Application to exclude evidence at resumed hearing on application for declarations involving construction of a public accessway by Council allegedly without a development permit.

Facts: This judgment concerned the determination of numerous objections to evidence raised by the Respondent Council arising from the content of the Applicant's principal issues in dispute.

In May 2009, the Respondent (Council) constructed a path along Pacific Parade on the Gold Coast. The path was constructed contiguous with the eastern boundaries of the residential properties fronting Pacific Parade, as part of a network of paths along the beaches from the Gold Coast Seaway to Point Danger. The path was apparently constructed on the landward side of, and partly misaligned, discontinuous boulder walls buried under the coastal dune.

In April 2010, the Applicant sued the Council and sought declarations from the Planning and Environment Court that the path had been constructed unlawfully, without an effective development permit under the Integrated Planning Act 1997 (IPA). The Applicant also sought consequential orders, including an injunction requiring the Council to remove the path and restore the coastal dune to its original conditions, as near as practicable.

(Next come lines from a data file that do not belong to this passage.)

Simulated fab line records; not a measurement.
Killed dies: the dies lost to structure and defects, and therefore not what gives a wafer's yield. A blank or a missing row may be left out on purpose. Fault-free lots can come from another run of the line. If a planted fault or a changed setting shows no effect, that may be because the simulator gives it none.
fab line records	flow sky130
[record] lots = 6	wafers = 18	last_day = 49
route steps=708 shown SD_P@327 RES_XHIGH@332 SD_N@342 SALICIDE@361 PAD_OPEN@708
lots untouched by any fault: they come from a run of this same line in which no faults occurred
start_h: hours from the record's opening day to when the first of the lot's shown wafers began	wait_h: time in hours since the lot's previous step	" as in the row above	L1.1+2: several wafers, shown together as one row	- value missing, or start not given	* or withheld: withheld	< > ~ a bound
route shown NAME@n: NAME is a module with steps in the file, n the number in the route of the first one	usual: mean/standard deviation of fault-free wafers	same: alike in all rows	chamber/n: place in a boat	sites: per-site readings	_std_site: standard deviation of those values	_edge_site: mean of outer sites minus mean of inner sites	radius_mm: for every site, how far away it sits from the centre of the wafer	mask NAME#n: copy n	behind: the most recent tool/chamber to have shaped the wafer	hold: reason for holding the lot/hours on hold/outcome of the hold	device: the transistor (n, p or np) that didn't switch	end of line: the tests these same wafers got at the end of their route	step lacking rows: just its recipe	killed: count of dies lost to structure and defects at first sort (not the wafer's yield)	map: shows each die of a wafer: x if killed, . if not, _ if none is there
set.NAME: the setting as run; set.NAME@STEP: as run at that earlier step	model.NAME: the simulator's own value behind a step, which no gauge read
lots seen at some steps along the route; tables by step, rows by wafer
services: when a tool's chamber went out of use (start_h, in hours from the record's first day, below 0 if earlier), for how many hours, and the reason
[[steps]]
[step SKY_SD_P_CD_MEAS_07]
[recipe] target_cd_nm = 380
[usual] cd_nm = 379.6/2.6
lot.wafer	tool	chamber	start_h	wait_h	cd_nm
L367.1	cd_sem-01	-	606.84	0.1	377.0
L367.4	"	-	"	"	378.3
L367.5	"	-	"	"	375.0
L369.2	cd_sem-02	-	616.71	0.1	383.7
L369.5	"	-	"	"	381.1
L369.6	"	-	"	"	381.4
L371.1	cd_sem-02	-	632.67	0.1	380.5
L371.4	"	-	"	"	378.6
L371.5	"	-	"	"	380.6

The litigation process was complex as a result of various amendments sought to the Originating Application (OA). The history of the litigation and the amendments were as follows:

  1. The OA was filed on 22 April 2010;
  2. On 20 August 2010 the OA was amended by the Amended Originating Application (AOA). The AOA abandoned some allegations and raised new allegations;
  3. On 10 September 2010, leave was granted to the Applicants to file a Further Amended Originating Application (FAOA);
  4. On 4 November 2010, the Applicants sought leave to deliver a Second Further Amended Originating Application (2nd FAOA). Some of the amendments were opposed and argued resulting in the Third Further Amended Originating Application (3rd FAOA) being delivered on that date;
  5. On 4 May 2011, the hearing of the matter commenced on the basis of the then current 3rd FAOA. At that hearing the Applicants sought further amendments to the pleadings with respect to the construction of the subject path. The application was opposed and the Court delivered its decision dismissing the application on that day;
  6. On 5 May 2011, the Applicants sought further amendments and produced a further proposed draft Fourth Further Amended Originating Application (Draft 4th FAOA). The Court refused leave to make the further amendments. Other issues were abandoned and the Fourth Further Amended Originating Application (4th FAOA) reflected the amended issues. The hearing was adjourned part heard;
  7. On 11 October 2011, the Applicants wrote to the Council and provided unsolicited particulars with respect to paragraphs 14 and 15 of the 4th FAOA alleging that the construction of the path increased the risk of erosion to the frontal dune and increased the risk of injury to persons and residential property during significant storm surge events.
  8. On 4 November 2011, the Applicants issued subpoenas against Council's CEO and various Councillors.
  9. The hearing of the matter was resumed on 14 November 2011. On that day the Court heard the Council's application to set aside the five subpoenas issued by the Applicants.
  10. On 16 November 2011, the Court set aside the subpoenas as an abuse of process and the Applicants were ordered to pay costs. The decision was appealed by the Applicants to the Court of Appeal.
  11. On 29 May 2012, the Court of Appeal dismissed the appeal and awarded costs.
  12. At the Court's instigation, the matter was set down for further hearing in December 2013.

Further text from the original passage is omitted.